Plus, by being a vegan, by default, you consume less than 1% (basically 0%) of your daily allowance of cholesterol. You still consume a lot of fat, but virtually no cholesterol.

But in my experience, most people either A) don’t know this, B) don’t believe this, or C) don’t care.

Therefore, there are many people who believe in God but who are unable to bring themselves to believe that becoming a vegan is a sustainable lifestyle. They would have great difficulty in denying their belief that consuming animal products is necessary for proper nutrition.

That’s why I think it’s such a great, and difficult, question to answer.

Assuming you’re not already an atheist or agnostic, or vegetarian or vegan, which is more difficult, to become an atheist or a vegan?

I think I am the perfect person to propose this question.

That’s because I am not the stereotypical vegan. Most vegans, as this infographic below demonstrates, are liberal, non-religious females.

Meanwhile, I am a Libertarian (socially liberal, fiscally conservative), religious male.

For me personally, the answer is obviously simple: It’s easier to become a vegan, but impossible to become an atheist.

My faith is God is non-negotiable. Sure, I will go to my grave with questions I don’t understand about God, but to me, that’s what real faith is anyway.

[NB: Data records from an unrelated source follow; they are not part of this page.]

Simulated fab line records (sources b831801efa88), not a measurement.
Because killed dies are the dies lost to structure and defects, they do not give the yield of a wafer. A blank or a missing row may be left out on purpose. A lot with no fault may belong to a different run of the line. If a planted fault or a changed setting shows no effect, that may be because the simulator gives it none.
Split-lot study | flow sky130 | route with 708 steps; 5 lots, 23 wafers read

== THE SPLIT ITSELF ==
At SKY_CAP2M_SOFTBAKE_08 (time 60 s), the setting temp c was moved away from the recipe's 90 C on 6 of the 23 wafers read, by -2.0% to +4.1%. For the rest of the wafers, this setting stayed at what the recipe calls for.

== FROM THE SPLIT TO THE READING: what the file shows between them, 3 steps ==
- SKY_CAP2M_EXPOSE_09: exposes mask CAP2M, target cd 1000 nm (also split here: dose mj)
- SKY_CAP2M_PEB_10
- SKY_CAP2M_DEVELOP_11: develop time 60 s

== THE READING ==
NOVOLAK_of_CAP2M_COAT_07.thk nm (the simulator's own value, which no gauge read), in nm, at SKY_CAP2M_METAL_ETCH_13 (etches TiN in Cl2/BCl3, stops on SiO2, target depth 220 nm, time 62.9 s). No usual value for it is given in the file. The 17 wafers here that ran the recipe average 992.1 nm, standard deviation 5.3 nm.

And I’ve already been living the vegan lifestyle for nearly 4 years.

I’ve “been there, done that” when it comes to answer the vegan question.

But what do you think? What’s your answer?

Assuming you’re not already an atheist or agnostic, or vegetarian or vegan…

Which would be more difficult: To become an atheist or a vegan?

Which would be more difficult: To become an atheist or a vegan?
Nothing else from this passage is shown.